There is corruption in South Australia. There is official corruption, corruption of political process and corruption within the public sector.
Attorney-General Michael Atkinson knows it. Premier Mike Rann knows it – his own Attorney has admitted it. Of course we are not suggesting that either of them are in any way corrupt.
In early January Mr Atkinson said for probably the fi rst time what everyone has known for years. “I’m not saying South Australia’s perfectly clean. Of course there’s corruption and crime in South Australia.”
Lawyers welcomed the admission. “There is corruption here in South Australia,” agreed SA Civil Liberties Council member, lawyer George Mancini.
NSW anti-corruption commissioner Jerrold Cripps has the same view. “Obviously there would be,” he told The Independent Weekly.
He said corruption was a problem in every country and Australian state. “Corruption is the second-oldest illegal human activity. It happens where there is greed, opportunity, and when people don’t think they’re going to get caught,” Mr Cripps said.
With an election six weekends away, the establishment of an independent, well resourced anti-corruption body remains one of the biggest differences between the major parties.

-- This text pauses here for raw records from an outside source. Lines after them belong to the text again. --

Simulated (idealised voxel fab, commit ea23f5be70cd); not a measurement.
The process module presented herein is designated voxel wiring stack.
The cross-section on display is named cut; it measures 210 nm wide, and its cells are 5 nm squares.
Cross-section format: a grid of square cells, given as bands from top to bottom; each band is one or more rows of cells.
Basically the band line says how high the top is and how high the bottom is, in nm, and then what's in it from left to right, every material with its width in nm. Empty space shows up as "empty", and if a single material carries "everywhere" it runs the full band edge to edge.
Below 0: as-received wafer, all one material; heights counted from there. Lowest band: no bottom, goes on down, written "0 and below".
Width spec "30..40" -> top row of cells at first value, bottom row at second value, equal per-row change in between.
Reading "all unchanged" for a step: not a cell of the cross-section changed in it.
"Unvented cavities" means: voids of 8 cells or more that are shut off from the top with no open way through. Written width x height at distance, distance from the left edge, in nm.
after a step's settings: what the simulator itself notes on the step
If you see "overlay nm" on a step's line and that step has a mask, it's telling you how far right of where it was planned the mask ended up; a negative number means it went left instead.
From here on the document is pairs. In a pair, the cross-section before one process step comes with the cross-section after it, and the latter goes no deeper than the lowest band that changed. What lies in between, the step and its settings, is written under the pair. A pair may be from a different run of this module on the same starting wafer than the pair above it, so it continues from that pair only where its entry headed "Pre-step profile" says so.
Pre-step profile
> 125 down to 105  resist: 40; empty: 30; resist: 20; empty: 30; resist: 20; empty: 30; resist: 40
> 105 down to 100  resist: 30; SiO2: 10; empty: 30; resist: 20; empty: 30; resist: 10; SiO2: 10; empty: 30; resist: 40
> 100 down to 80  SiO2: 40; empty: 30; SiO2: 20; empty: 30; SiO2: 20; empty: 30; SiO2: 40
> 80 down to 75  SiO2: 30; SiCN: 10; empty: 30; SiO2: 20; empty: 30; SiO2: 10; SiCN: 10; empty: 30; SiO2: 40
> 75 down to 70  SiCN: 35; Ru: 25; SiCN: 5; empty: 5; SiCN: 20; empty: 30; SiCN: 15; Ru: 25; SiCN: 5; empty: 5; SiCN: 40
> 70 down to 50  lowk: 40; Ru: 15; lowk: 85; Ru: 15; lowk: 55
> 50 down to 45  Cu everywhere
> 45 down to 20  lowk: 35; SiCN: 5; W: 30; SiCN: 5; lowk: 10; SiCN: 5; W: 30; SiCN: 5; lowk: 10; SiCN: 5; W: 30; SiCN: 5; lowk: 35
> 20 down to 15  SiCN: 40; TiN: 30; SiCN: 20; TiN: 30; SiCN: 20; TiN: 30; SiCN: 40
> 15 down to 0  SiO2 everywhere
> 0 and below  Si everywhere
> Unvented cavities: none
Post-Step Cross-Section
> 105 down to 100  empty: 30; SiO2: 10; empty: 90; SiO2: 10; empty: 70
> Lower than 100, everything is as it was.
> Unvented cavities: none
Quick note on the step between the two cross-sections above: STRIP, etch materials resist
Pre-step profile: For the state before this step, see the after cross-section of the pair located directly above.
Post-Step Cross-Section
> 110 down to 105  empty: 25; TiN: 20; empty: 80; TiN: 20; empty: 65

Labor is adamant that an independent commission against crime and corruption will never be set up while the ALP is in power.
The Liberal Party, Family First and the Greens are equally determined to have one as soon as possible.
On Wednesday night, Liberal leader Isobel Redmond said her party would.
“I’ve been arguing for one for years and years and years,” Ms Redmond said on radio FIVEaa.
“We’ve produced a model based on the New South Wales ICAC. The Government keeps trying to say it’s worth $30 million a year but the New South Wales ICAC budget was $15.6 million. I think it’s now just over $17 million, and we’re a smaller state but we’ve always said we’d adopt their figure so we couldn’t be accused of underestimating it.
“But I think we do need to be, as a community, satisfied that all the decisions that are made by government departments and government agencies and local councils are made for the right reasons and not because someone’s got a bit of a backhander or favour … and we need an ICAC. Queensland has one, New South Wales has one, WA has one, Tasmania has now introduced the legislation for one, it’s time we had one in this state.”
Attorney-General Michael Atkinson disagrees. “An ICAC is a very, very expensive option and no adequate case has yet been made for us to do so,” he says. He says SA already has sufficient other bodies to do the job.
But Mr Rann and Mr Atkinson are becoming increasingly isolated in their hard line against an ICAC.
“Any jurisdiction that doesn’t have its own ICAC-type body is just crazy,” said former NSW Premier Morris Iemma. “If you don’t have one, you have either discovered a secret to human nature that has eluded the rest of us, or – as is more likely to be the case – you are kidding yourselves.”
Peter Beattie, a former Queensland Premier whose own Labor Party has felt the lash of an ICAC’s whip, still has no hesitation in supporting one. “All states need a watchdog beyond government control to maintain honesty and integrity in public administration,” he said.
The director of public prosecutions, Stephen Pallaras, also spoke in its favour. “It’s essential that we have one,” he said
“I would have thought a government wanting to be tough on law and order would welcome another tool against crime – and corruption is a crime,” said Adelaide lawyer Craig Caldicott.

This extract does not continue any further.